Spoiler Alert! The (Over)Reaction of the North Korean Regime to The Interview

Image by Columbia Pictures/The Interview, Official Trailer

By Julia Cunico |

Earlier this week, Columbia Pictures released the trailer for its upcoming comedy The Interview starring Seth Rogen and James Franco. In the film, Rogen and Franco, who are known for dark and silly comedies such as Pineapple Express (Columbia, September 2008) and This is the End (Columbia, June 2013), play American journalists who get involved in a U.S. government plot to assassinate Kim Jong-un, the supreme leader of North Korea.


(The Interview, Official Trailer, 2014)

Needless to say, North Korean sources have not been quiet on the subject. Kim Myung-chol, Executive Director of the Centre for North Korea-U.S. Peace and a purported spokesman for the regime, gave the first comments on the release of the trailer in an interview with The Telegraph on June 20. He focused on the inferior nature of American films and how The Interview represents “a special irony” because it “shows the desperation of the U.S. government and American society.” He also said that the film “mirrors what the U.S. has done in Afghanistan, Iraq, Syria and Ukraine.” The North Korean foreign ministry went further in a June 25 statement, describing the United States as a “kingpin of international terrorism” that has “gone reckless” and “brib[ed] a rogue movie maker to dare hurt the dignity of the supreme leadership of the DPRK.”

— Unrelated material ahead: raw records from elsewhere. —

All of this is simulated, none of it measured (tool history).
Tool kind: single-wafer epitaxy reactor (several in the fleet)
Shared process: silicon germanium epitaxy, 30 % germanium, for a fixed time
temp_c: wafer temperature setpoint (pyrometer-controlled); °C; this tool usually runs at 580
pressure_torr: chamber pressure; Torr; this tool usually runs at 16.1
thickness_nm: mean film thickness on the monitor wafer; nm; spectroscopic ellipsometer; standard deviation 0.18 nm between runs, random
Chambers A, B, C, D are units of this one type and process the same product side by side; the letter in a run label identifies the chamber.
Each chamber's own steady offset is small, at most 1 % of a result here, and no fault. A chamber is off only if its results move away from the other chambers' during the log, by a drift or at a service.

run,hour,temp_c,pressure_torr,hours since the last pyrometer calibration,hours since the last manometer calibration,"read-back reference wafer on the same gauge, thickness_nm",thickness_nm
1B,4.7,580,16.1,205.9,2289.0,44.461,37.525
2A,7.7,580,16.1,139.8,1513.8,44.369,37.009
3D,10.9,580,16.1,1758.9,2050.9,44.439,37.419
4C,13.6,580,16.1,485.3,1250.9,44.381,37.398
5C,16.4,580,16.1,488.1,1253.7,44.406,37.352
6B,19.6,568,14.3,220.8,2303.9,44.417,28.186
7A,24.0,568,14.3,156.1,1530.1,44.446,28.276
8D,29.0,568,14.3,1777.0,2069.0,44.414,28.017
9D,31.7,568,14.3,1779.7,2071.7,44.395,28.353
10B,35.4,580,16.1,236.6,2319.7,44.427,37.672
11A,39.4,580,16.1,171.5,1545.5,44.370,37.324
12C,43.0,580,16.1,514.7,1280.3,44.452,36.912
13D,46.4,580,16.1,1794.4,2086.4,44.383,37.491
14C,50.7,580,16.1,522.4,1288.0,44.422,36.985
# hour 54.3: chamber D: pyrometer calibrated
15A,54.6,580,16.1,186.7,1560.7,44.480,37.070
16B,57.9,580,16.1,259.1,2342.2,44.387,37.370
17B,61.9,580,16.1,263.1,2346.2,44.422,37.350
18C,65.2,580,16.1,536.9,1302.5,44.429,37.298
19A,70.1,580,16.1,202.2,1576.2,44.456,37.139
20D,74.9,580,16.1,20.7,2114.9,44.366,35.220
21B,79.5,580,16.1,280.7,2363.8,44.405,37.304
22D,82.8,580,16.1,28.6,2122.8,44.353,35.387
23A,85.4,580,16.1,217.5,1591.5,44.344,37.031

This is not the first time that North Korea has commented publicly on an American film. Following the release of Die Another Day (Metro-Goldwyn Mayer, 2002), in which James Bond is tortured at the hands of North Korea, the regime said the United States was “insulting the Korean nation” and that it “seeks inter-Korean confrontation.” After Team America: World Police (Paramount, 2004), in which Kim Jong-il is lampooned and ultimately revealed to be an alien insect, a North Korean diplomat asked that the Czech Republic ban the film. A request that was unsurprisingly denied.

In North Korea’s defense, the effects of the film are unlikely to be entirely benign. Red Dawn (Film District, 2012) and Olympus Has Fallen (Millennium Films, 2013), both of which had North Korean villains, brought out a rash of anti-Asian slurs. Many Americans attributed the fictional actions of Hollywood North Koreans to “Asians.” In his review of Olympus Has Fallen, David Edelstein of the New York Times writes that films of this violent nature “hold sway” over a large number of Americans. He writes, “I don’t know what it means, but I know that these films don’t help us to understand and master our fears — they perpetuate those fears and then deliver surges of relief.”

Moreover, since the Pentagon has a tradition of lending support to the production of films, it is not such a far leap for North Korea to question whether the The Interview could have U.S. government ties. Films such as Godzilla, Battleship, Transformers, and Iron Man have received advice and in-kind support from the Pentagon. There is no evidence that this particular film had the support of the U.S. government, but we can excuse North Korea for its mistake.

More important is what North Korea’s reaction says about the regime’s fragile hold on power. Kim Jong-il was known for his love of movies. He had a large archive containing tens of thousands of films and wrote several treatises on cinema. But the political role of film in North Korea predates even North Korea’s second supreme leader. In her paper on North Korean cinema, Professor Kim Suk-young writes that, “What is often overlooked in the world’s fascination about Kim Jong-il’s cinemania, however, is that the function of film as an essentially political tool was already established long before Kim Jong-il’s coming to power, and it is precisely by means of mobilizing film’s political potential that Kim Jong-il ascended to become the successor of his father, strengthening his position as he further intensified the importance of film.” Kim understood the importance of effective propaganda films and even went as far as abducting South Korean filmmaker Shin Sang-ok and his wife Choi Eun-hee in order to tap their expertise.

North Korea’s (over)reaction to The Interview shows that its new ruler, Kim Jong-un, similarly understands the importance of film, or at the very least fears how challenges to North Korean propaganda may threaten his hold on power. Victor Cha and Andy Lim note that “given North Koreans’ thirst to learn more about the West and to break free of the regime’s iron grip on information, bootlegged copies of the film might seep into the country on DVDs or thumb drives.” While it is hard to fathom a slapstick comedy causing a revolution in North Korea, such a scenario may be a genuine fear of the regime.

In the United States, the film will produce laughs, a harsh rating on Rotten Tomatoes, some bigotry, and little political effect—a combination of the best and worst of an open democratic system. In North Korea, the film will be seen by almost no one because of the very real fear that its message will challenge the propaganda facade of the Kim regime. For that reason, it is not surprising that North Korea would overreact to an American film that portrays Kim Jong-un’s assassination.

Julia Cunico is a James A. Kelly Fellow in Korean Studies at Pacific Forum CSIS.